Recent internal diplomatic documents and regional leaks reveal a growing rift between the United Arab Emirates (UAE) and Saudi Arabia over the shape of Gaza’s post‑war future. As the enclave lies in ruins, both Gulf powers are manoeuvring to install their preferred leadership model—each aiming to shape governance and reconstruction yet pursuing sharply divergent visions.

On one side stands Saudi Arabia, guided by a policy document dated 29 September 2025 prepared by the Kingdom’s foreign ministry. According to the document, Riyadh intends to play a central role in post‑war Gaza by providing financial and logistical support to the Palestinian Authority (PA), reforming the PA’s institutions, marginalising Hamas, and deploying an international peacekeeping force. The paper emphasises that Hamas must be disarmed and that governance should return to a reformed PA rooted in the 1967 borders and East Jerusalem as its capital. Saudi oversight is to be channelled through coordination with Egypt, Jordan and the PA, under the guidance of Manal bint Hassan Radwan, a foreign‑ministry official named in the document.

In parallel, the UAE is advancing a contrasting agenda focused on installing Mohammed Dahlan—an exiled Fatah security chief based in Abu Dhabi—as the dominant figure in Gaza. Diplomatic sources say the UAE has lobbied Israel and the United States to sideline the PA and bypass Hamas, promoting Dahlan as the “strongman alternative” suitable for a Gaza governed along Emirati and Israeli lines. The UAE’s post‑war plan reportedly includes a provisional Gaza administration led by Dahlan, with Emirati‑backed private security contractors and Israeli coordination, before eventual Palestinian state structures take over.

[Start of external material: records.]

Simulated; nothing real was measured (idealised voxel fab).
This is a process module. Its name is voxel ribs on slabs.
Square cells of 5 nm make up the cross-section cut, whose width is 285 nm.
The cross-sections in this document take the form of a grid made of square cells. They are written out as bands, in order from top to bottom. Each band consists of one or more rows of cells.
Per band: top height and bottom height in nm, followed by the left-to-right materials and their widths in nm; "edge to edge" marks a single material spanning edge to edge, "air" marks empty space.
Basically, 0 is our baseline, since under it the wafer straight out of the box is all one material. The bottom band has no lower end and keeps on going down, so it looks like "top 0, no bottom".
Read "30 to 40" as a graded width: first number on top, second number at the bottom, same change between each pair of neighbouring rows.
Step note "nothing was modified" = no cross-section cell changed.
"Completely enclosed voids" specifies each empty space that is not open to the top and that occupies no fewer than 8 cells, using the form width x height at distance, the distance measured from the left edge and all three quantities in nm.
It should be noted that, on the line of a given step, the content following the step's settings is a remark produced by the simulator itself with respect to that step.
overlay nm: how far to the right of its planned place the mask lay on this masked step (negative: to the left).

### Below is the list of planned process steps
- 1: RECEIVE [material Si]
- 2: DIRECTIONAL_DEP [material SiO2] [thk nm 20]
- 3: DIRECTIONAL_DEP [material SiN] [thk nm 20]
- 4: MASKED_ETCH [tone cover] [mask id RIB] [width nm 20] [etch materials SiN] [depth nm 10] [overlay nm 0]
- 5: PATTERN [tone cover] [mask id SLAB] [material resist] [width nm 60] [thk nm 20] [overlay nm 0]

The clash between the two Gulf states is thus visible: Saudi Arabia favours a state‑centric, PA‑led framework anchored in Palestinian legitimacy; the UAE pushes a hybrid model of controlled leadership, private security and normalization with Israel. Internally the Saudis view the Dahlan‑centric plan as undermining the PA and empowering foreign‑backed proxies. The UAE, conversely, sees the PA as corrupt, weak and irrelevant to its vision of a normalized Gaza aligned with Abu Dhabi and Tel Aviv.

Leaked correspondence and diplomatic cables indicate that the UAE has briefed U.S. and Israeli officials about the Dahlan model, offering UAE investment in Gaza reconstruction, mining and agriculture in return for early leadership recognition. Saudi officials, meanwhile, cite the document above to show Riyadh’s public record: prioritising Palestinian institutional reform, placing the PA at the centre of post‑war governance, and withholding normalization with Israel until Palestinian statehood is advanced.

The divergence has further implications: reconstruction contracts, governance mandates, security arrangements and diplomatic alignments are all now subject to Gulf rivalry. Gaza’s war‑torn population may become the terrain of this competition, with Saudis seeking inclusive Palestinian ownership and Emiratis backing a technocratic proxy leadership. The risk is two‑fold. First, Palestinian legitimacy may be bypassed. Second, the UAE‑Saudi divide could fragment international rebuilding efforts, leaving Gaza vulnerable to competing foreign agendas rather than a unified Palestinian recovery.

In sum, the UAE–Saudi tug‑of‑war over Gaza reveals that reconstruction is not only humanitarian—it is geopolitical. The future of Gaza may rest not just on ceasefires and aid, but on which Gulf power succeeds in writing its terms.